As one door (Creedence) closes, so does another one open, and at
last I think we can say that here is a record which tells us definitively that
we are now in the seventies. Certainly I cannot think of “We’ve Only Just Begun”
being conceived, let alone recorded, in the sixties; no, this is something new
and very different. Alternatively, it is something very old and very
reassuring, a ballad, performance and production which appear to bypass this
thing called rock and roll. One might imagine Peggy Lee recording it for
Capitol in the fifties – but then think of Brian Wilson and these two most
unlikely Pet Sounds disciples, and
once again this is something which really could only have come from California.

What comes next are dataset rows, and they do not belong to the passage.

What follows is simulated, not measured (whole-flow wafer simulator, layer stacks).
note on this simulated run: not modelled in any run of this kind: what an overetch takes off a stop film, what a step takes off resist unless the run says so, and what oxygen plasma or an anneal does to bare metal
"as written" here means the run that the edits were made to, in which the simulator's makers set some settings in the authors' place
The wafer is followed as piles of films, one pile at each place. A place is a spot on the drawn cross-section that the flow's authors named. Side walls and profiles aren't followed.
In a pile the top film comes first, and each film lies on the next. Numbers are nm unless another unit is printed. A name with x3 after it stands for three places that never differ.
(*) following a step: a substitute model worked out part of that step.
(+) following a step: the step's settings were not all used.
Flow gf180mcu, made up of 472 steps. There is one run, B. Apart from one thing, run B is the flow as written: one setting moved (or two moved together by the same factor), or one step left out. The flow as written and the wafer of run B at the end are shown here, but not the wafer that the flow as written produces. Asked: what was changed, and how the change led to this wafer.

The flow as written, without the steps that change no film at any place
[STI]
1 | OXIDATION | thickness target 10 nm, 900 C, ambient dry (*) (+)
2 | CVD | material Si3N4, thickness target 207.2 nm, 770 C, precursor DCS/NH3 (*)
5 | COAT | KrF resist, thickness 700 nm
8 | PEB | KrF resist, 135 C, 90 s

The song, or two verses of it, was commissioned for a series
of Crocker Bank commercials. The music was written by the perpetually undersung
Roger Nichols, whose Roger Nichols And
The Small Circle Of Friends album of 1968 stands beside Song Cycle and 12 Songs in terms of ambition and invention – both Parks and Newman
contributed to it – and impressed Herb Alpert enough to sign Nichols to A&M
as a staff songwriter and introduce him to Paul Williams.
The original intention of “We’ve Only Just Begun” was to
have Tony Asher (a direct Pet Sounds injection) write the lyric, but Asher fell
ill and recommended that Williams do the job. Thus it was that, while watching
television one evening in early 1970, Richard Carpenter happened to see this:
Impressed by the song, he correctly assumed that Williams
was singing it. Shortly afterwards he came across Williams in the A&M office
parking lot and asked him if there were more to the song than those two verses.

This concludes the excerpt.